Some 1,000 companies from around the globe, drawn by a bonanza of public funding allotted for California's proposed bullet train, descended Tuesday on the Los Angeles Convention Center angling for a piece of one of the biggest public works projects in American history.
With state officials committed to breaking ground next year on a $43-billion Los Angeles-to-San Francisco high-speed rail link, would-be bidders from Asia, Europe and across the United States are lining up to compete.
Tuesday's event was the first gathering of firms hoping to design, build or operate part of the network of trains slated to run up to 220 miles per hour between major cities in California.
California High-Speed Rail Authority officials came Tuesday seeking something as well: to mobilize a broad coalition of large and small businesses to lobby for more government funding.
"Now we need to hear from you," board Chairman Curt Pringle told the crowd that filled much of an exhibition hall the size of a football field. Washington decision-makers need to hear what the project could mean to you, he told the audience.
Just a day earlier, President Obama and GOP leaders in Congress announced spending cuts to address the federal deficit, including nearly $3 billion already earmarked for high-speed rail.
California has done well in the administration's push to build high-speed rail, obtaining about $3.75 billion in federal grants. But the state still needs tens of billions of dollars in federal and private funding to finish even the 520-mile first phase of the system.
Pringle and other project backers Tuesday said the continuing fight over trimming the federal deficit makes pushing for future bullet train funding crucial.
Attendees appeared to get the message. Los Angeles photographer Greg Verville, looking to land work with large construction and design firms, said he would write to federal lawmakers.
"The more people they get contacting them," the more likely they are to support additional outlays, he said.
"My pitch is, 'I'm a small business and this would be a huge shot in the arm,' " he said, describing the project as a historic opportunity to move the state forward.

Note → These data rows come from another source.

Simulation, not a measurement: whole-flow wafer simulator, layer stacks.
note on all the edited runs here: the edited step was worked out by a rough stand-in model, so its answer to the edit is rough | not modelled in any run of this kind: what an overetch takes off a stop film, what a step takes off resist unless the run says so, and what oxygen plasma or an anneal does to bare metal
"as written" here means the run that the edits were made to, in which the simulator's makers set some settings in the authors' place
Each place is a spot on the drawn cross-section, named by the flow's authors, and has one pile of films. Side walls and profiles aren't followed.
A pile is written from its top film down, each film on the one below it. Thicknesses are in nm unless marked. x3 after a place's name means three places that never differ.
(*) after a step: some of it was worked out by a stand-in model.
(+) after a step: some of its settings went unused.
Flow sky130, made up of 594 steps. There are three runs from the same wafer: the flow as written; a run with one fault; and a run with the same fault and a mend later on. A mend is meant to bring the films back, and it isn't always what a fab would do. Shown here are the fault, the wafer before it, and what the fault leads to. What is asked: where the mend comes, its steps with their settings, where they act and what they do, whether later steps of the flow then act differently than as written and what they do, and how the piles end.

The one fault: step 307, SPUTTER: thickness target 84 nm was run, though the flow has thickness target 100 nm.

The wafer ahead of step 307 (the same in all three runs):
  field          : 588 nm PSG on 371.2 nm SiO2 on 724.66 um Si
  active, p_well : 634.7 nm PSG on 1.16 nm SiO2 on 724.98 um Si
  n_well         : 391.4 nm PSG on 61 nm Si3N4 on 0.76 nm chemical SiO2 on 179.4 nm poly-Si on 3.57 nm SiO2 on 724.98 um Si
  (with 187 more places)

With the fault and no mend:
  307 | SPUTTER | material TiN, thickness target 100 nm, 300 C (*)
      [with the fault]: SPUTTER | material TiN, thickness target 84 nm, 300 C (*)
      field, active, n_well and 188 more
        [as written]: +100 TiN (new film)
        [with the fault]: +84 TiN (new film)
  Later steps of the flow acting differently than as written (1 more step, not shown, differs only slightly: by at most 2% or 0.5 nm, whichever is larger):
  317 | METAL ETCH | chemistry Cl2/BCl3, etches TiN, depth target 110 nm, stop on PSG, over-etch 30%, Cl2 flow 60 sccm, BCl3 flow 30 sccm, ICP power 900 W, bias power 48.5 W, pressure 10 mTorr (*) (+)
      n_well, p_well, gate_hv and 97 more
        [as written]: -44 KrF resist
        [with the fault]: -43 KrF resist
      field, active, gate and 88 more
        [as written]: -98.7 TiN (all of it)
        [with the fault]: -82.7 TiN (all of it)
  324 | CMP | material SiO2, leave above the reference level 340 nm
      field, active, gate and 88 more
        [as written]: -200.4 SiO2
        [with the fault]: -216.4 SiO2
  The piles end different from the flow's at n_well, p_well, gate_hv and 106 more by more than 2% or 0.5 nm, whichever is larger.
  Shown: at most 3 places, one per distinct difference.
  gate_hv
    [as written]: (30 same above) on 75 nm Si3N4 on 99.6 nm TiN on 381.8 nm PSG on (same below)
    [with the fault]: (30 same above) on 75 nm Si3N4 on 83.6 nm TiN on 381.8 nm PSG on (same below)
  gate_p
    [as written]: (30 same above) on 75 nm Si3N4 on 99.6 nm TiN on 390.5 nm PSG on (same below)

Later, Verville joined hundreds of small-business owners queued up for meet-and-greet sessions with prime contractors and vendors, such as Japanese manufacturer Kawasaki Heavy Industries, which hopes the state will buy its rail cars. The goal was to make contacts that might lead to subcontracts.
"It's worth it," said Joel Harris, a 28-year-old associate engineer with Los Angeles-based GC Tech. The minority-owned engineering and consulting firm was scouting for large bidders in need of computer-assisted design and other services. "It could open doors for us."